All these abominations are because of non strict typing String = List ( Char ) C...

jillesvangurp · on June 2, 2023

No, it's caused by cost. For example Java has a char type. It's a 16 bit numeric value because Java uses UTF-16 internally for encoding strings. Java Strings are basically immutable char arrays with some fluff around them. If you ask for the String length, it returns the length of the underlying array. Nice and simple and unsurprising. And relatively cheap. Most more recent languages use 8 bit bytes and UTF-8 instead because that is emerged as the most common character encoding. But UTF-16 was a reasonable choice a quarter century ago and the practical difference doesn't matter that much and changing it would be disruptive.

If you put unicode characters consisting of multiple data points into a String, it necessarily increases the amount of chars. There's no way around that. Because there is no such thing as a UnicodeChar type in Java. You can't actually assign multi data point unicode characters to a char.

Essentially all the workarounds for a 'correct' unicode character count in a String would either end up using a different and probably way more expensive data structure (e.g. a list of a list of chars or bytes where each list is a unicode character) or implementing some expensive logic for counting characters that is O(n) instead O(1). Most languages ranging from extremely strictly typed to weakly typed don't do that for cost reasons. The tradeoff is simply not worth the price it takes.

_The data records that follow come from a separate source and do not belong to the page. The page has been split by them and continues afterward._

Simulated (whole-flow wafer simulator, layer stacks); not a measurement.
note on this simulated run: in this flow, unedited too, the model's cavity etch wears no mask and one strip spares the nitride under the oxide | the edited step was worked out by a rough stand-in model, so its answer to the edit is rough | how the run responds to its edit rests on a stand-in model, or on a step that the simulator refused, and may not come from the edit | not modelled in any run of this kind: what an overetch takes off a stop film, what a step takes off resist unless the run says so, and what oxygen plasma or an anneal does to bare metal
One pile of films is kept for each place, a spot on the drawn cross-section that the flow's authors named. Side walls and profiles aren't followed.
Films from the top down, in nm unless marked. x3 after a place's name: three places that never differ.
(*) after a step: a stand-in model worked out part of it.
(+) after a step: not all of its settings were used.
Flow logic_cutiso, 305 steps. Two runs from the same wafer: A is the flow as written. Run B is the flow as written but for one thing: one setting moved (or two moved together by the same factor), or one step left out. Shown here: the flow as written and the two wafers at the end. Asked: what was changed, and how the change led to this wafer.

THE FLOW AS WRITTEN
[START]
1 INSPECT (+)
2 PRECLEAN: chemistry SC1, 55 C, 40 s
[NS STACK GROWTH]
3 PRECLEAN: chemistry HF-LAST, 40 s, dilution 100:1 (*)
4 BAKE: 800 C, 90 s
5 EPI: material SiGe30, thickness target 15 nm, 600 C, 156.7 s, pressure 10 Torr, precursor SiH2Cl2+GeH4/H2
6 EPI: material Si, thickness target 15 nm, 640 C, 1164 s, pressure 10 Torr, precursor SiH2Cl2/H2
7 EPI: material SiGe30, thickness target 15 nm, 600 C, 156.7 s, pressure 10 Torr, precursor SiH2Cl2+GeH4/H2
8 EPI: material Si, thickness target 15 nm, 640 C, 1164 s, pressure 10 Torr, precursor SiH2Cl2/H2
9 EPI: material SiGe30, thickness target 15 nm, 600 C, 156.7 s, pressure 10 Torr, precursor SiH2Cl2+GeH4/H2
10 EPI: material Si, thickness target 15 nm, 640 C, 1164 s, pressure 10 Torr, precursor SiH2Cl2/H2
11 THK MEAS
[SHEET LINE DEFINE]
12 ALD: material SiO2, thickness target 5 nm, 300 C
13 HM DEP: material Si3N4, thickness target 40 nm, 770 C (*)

This stackoverflow post provides a few suggestions for how you could count 'correctly'. https://stackoverflow.com/questions/15947992/java-unicode-st... that illustrates the point nicely.

chasontherobot · on June 2, 2023

Python has strong typing which seems to be what you mean here rather than strict typing.

A "character" is not a well defined term in Unicode, rather the "base" that does not vary across implementations is code points, which is what Python measures when you get the length of a string.